The Great Withdrawal, a Book Too Important to Ignore

Every once in a while a book comes along that says something so important that it tilts the political landscape and entirely reshapes the discussion concerning the future of our nation. Not since Thomas E. Woods’ Rollback chronicled how liberal, redistributionist policies in the housing industry led to the 2008 economic crisis has there been a book on failed government policies as important as Craig R. Smith’s The Great Withdrawal. Withdrawal is required reading for every American who understands that our nation is heading in the wrong direction and wants to do something about it while there is still time.

As a microcosm of America’s ills the author directs our attention to the current plight of Detroit, and the liberal policies that began 100 years ago and put government growth and power on steroids at the expense of the commonweal that was once the prerogative of individual citizens and private organizations. Once a proud, thriving metropolis, not to mention an icon of America’s worldwide dominance in industry and the home of the automobile, Detroit is now in ruins, and literally bankrupt. One irrefutable truth regarding Detroit’s descent into the abyss is its dominance and control by one party and one ideology; Democrats and their pro-labor, nanny state liberal progressivism.

It’s a story we think we know, but until Smith came along we were barely scratching the surface. Operating solely under the ideology of liberal progressives, Detroit cemented its reputation as an ungovernable nightmare whose greatest export became more than one million residents fleeing the city limits. It now stands as America’s strongest public symbol of corruption, crime, incompetence, failure, greed and despair, where policies did the most damage to those it had promised to help.

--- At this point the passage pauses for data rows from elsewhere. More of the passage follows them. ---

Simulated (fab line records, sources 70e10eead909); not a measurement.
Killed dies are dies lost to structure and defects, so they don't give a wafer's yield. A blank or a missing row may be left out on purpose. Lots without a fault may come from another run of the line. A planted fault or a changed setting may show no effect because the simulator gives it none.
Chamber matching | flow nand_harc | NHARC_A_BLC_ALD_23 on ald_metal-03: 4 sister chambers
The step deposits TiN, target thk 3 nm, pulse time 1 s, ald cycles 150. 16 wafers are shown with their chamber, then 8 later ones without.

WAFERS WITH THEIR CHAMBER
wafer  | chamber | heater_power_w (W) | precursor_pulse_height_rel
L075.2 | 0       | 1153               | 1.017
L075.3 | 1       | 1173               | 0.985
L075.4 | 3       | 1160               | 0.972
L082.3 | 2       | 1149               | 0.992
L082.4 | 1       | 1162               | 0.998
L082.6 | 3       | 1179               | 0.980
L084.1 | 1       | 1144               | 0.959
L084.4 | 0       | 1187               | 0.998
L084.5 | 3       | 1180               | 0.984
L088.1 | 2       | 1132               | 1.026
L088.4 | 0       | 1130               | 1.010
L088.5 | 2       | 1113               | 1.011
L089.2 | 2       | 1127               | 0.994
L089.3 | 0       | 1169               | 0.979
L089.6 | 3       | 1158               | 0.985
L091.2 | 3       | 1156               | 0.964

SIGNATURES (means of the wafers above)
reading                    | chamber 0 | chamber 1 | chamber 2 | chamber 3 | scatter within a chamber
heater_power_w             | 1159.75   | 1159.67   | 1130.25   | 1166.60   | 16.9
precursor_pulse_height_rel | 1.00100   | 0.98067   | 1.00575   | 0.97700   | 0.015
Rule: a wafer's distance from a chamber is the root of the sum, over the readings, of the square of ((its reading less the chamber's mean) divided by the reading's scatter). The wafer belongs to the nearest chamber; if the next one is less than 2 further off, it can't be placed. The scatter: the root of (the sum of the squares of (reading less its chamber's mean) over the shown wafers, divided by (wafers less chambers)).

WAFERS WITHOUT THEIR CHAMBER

Meanwhile, President Obama and the Democrats admit not only have they learned nothing from the colossal failures and bankruptcies of the inner-cities they have managed the past century, but they continue to push these same policies on a national level, with unsustainable debt, anti-business laws that choke the free-market, an astonishing growth in welfare and other assorted government handouts, and government command and control of nearly every aspect of our lives, as we’ve seen in crystal clarity with Obamacare. But unlike the residents of Detroit, when these policies are implemented across the nation, there will be nowhere for us and future generations to flee.

The Great Withdrawal has earned a prominent spot in the small library nestled within the 60 Plus main office. It deserves a spot on the bookshelf in every American home, where its powerful lessons should be a rallying cry within our own communities, and within every polling booth.